Excerpts from dance pieces Spiraling Down, 2008, and Assisted Living: Good Sports, 2011, choreographed by Yvonne Rainer, 2015 Merce Cunningham Awardee, Foundation for Contemporary Arts.

About the exhibition Heading link

Since the 1960s Yvonne Rainer’s dance has shown us what is possible when ordinary movement is made the material of a work of art. Never a rote imitation of everyday activities, Rainer’s choreography is abstracted enough to keep viewers looking and questioning, their expectations challenged by forms that come lovingly close to everyday life in all of its particularity, but remain distanced enough to be critical or analytical at the same time. Embodiment Abstracted: The Influence of Yvonne Rainer gathers together works made by contemporary artists who take up Rainer’s experimental approach to the body in performance and explore its political implications with fresh eyes. These artists influenced by Rainer—Ralph Lemon, Jimmy Robert, Gregg Bordowitz, Simon Leung, Natalie Bookchin, Anne Teresa De Keersmaeker, and Meg Stuart—create situations or tell stories in which the specific ways bodies perform tasks, give in to gravity, or simply take up the needs and challenges that their daily lives entail are central to what the viewer identifies and empathizes with. Markers of cultural identity or difference are present, but accommodated by a connective sense that living life within the limits of a physical body is something everyone shares.

Consisting of ten works of video, film, videotaped performance, and live performance—including a new work by Yvonne Rainer—Embodiment Abstracted moves the ordinary performing body central to Rainer’s approach in the 1960s into new territory. The exhibiting artists expand Rainer’s vision of everyday life to include new categories, such as aging bodies, tasks in a rural setting, layers of literary history embedded in urban spaces, the voices of people living in poverty, the AIDS crisis in the U.S. and South Africa, Shakespeare-sized passions expressed without language, the body’s manic distortions, and its smallest inherited gestures. These newer works diversify Rainer’s generalized, predominately white bodies of the 1960s with performers of different races and who explicitly emphasize gender, sexuality, social class, or chronic illness. At the same time, the younger artists hold firm to her refusal to give the body that appears in the work over entirely to its identity categories or geographic particulars.

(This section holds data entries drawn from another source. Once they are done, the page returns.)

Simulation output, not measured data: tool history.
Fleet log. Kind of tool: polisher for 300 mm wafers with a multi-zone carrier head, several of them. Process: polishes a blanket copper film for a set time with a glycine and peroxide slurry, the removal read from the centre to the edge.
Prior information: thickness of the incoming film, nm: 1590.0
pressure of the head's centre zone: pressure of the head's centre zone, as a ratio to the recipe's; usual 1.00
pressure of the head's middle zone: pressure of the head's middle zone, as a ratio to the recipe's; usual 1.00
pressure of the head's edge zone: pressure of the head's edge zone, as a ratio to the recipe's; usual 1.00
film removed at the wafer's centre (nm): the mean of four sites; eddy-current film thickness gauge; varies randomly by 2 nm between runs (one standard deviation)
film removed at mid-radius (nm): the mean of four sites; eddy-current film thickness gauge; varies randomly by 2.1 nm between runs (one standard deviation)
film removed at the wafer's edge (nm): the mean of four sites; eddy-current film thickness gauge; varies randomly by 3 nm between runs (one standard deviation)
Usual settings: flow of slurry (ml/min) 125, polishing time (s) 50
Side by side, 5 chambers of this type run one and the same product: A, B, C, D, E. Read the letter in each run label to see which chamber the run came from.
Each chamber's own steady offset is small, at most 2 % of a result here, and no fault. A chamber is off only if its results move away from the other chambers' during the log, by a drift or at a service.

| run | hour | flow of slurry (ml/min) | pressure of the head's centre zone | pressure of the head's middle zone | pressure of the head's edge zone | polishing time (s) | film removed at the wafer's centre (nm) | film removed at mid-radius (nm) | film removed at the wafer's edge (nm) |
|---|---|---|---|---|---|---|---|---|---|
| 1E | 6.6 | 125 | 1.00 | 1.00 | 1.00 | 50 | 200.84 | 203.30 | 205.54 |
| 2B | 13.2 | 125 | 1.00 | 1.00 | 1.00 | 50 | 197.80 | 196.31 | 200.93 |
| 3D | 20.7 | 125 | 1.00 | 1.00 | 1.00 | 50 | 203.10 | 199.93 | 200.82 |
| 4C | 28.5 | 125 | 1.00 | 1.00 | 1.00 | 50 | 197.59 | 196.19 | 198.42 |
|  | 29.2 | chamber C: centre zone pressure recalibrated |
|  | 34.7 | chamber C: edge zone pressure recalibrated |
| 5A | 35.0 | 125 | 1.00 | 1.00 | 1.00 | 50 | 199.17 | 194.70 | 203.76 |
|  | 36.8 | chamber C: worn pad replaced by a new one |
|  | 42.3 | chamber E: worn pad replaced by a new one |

The artists in the exhibition were for the most part born in the 1960s and came of age at postmodernism’s high point. For many in the 1980s and 1990s, postmodernism meant shuffling available signs to demonstrate enough fluency in a language of surfaces and systems to deconstruct that language. By contrast, for the artists in the exhibition, the appropriation of cultural references is always tied to the embodied experience of need, pleasure, or suffering in history. The resulting works are more analytical than deconstructive, oriented toward how living and meaning go forward within constraining conditions and limited representational systems. The art of this century has yet to be fully written into art history, but Embodiment Abstracted suggests it might one day be remembered as a time when artists made figurative artworks that combined particular social categories and general, connective forms in order to express earnest and wide-reaching political aspirations.